A home cook calls her fragrant and flavorful style of cooking Persianesque.
While Soli Zardosht adds a splash of crimson saffron water to the turmeric-stained yogurt-and-egg mixture already at the bottom of the pot—followed by a heaping pile of rice—she quips that most everything in Persian cuisine is slow-cooked. Earlier today, in a matte cast-iron crock that matches her sheer sky-blue shirt, she’d made a lamb stew, its meat falling off the bone. But her full concentration right now is on an everyday rice dish. It’s a celebrated side, one that’s defined by its much-anticipated crisp exterior, called tahdig, which she swiftly assembles. Once the rice is on the “hob” (a British English term for stovetop she uses), an hour and a half passes as we catch up on world affairs over mugs of black tea. This gives Soli just enough time to convince me that if the tahdig fails and falls apart, we’ll still have rice; it’s a pessimistic caveat, but an honest one. Ninety minutes later, Soli stands barely tall enough to clear the counter, with pot in hand and a plate hovering above, ready to invert what may or may not be tahdig. With that flip of the wrist, all the waiting ends with a climactic few seconds.
I liken it to celebratory timpano—the baked pasta dish in the movie Big Night, an upside-down bowl slowly loosened and lifted by the four hands of actors Tony Shalhoub and Stanley Tucci—but Soli doesn’t know the reference. She kind of laughs at the fact there’s such an epic “food scene” in a film, explaining that Iranian food is central to her daily life but not really fetishized in the same way as the West. To her, timpano sounds less like tahdig than it does tachin, a Persian baked rice cake comprised of parboiled rice, cooked meat marinated in a yogurt-and-egg mixture, layered, then put in a pan and baked in the oven. Soli uses this same yogurt/egg method in her tahdig. It’s like the best of both worlds, and it’s more flavorful, too; the texture is a bit thicker than the traditional tahdig, but it still provides a pleasurable crunch.

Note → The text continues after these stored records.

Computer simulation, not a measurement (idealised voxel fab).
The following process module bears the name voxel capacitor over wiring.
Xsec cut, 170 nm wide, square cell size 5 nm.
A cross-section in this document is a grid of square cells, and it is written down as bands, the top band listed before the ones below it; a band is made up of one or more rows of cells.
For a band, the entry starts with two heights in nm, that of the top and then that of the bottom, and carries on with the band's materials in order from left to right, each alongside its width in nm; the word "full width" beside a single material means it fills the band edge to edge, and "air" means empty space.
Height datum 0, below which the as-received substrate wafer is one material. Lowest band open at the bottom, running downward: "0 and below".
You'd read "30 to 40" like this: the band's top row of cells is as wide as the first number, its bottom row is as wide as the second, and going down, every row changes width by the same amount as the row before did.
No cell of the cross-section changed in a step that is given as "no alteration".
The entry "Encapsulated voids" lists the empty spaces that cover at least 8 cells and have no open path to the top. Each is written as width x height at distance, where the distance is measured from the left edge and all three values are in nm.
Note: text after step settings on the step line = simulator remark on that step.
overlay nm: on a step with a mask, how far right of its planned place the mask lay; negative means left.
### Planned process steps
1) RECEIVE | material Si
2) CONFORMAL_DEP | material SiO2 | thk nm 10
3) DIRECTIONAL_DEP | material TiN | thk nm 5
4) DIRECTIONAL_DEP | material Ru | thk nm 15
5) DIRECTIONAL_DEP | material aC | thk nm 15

Soli calls herself Persianesque, in reference to her birthplace of Shiraz, Iran, annotated by a London upbringing. She speaks Farsi, but not as often as she used to, mainly hearing her native tongue whenever her mother, Pari, recites Hafez, the 14th-century Persian poet, who wrote on the topics of life, love, and the human condition. These expressions of Persia find their way into Soli’s style of cooking and are then modified by her modern interpretation of her family’s heritage.
Soli is fashionable and was a menswear designer before opening up a café in London, which is now run by her sister Sanaz. While Soli now lives in Brooklyn, her move was part of an expansion plan, one that she hoped could nurture a present-day appreciation of Iranian culture. She’s now married to her musician husband, and even with a green card in hand, she fears returning home because of the current political climate. She wants to overcome that fear through Persianesque pop-ups here in the States, the same way she started serving food in the U.K., and publicly reconnecting to her past.
Her fare is all her own—a compilation of cuisines in the same way that Iran is Middle Eastern as well as Eastern European, due to proximity to Turkey, and borders southern Asia by way of Afghanistan, with the international city of Dubai due south across the gulf. For over 1,000 years the Achaemenid and Sasanian Empires were vast, their cookery combined within these borders. So why should Soli, or anyone, feel confined by what it means to be Persian, or a person overall?
She exchanges recipes with her sister Setareh in Minneapolis, which are easy and accessible, even in the Midwest. It doesn’t take much; an assembled advieh (or set of “the usual spices”) that a Persian pantry is made up of: saffron, turmeric, sun-dried black limes for tartness, salt, and black pepper. Cinnamon isn’t as necessary as some would think, and cardamom is far more for sweet things than for savory. With these limited ingredients, Persian cooking relies on time to really transform the dish.
“Patience,” says Soli, as she opens the pot to check whether the rice is setting up (though I’m told not to do this unless I really know what I’m doing and have made Persian rice a million times). Is it the right shade of gold? Will it come out in one piece? Will we have to scrape it off the bottom?
After dinner Soli might tell her mother, “The tahdig was delicious,” which is something that should be mentioned only if it comes out well and go unmentioned if it does not. It’s a centerpiece, that brittle little division placed in the middle of the table, separate yet synonymous with the rest of meal; relished in reflection, it’s a postscript. It’s not that it doesn’t matter; it’s just that other things may matter more. Tahdig is literally the bottom of the pan—all the rest is just rice.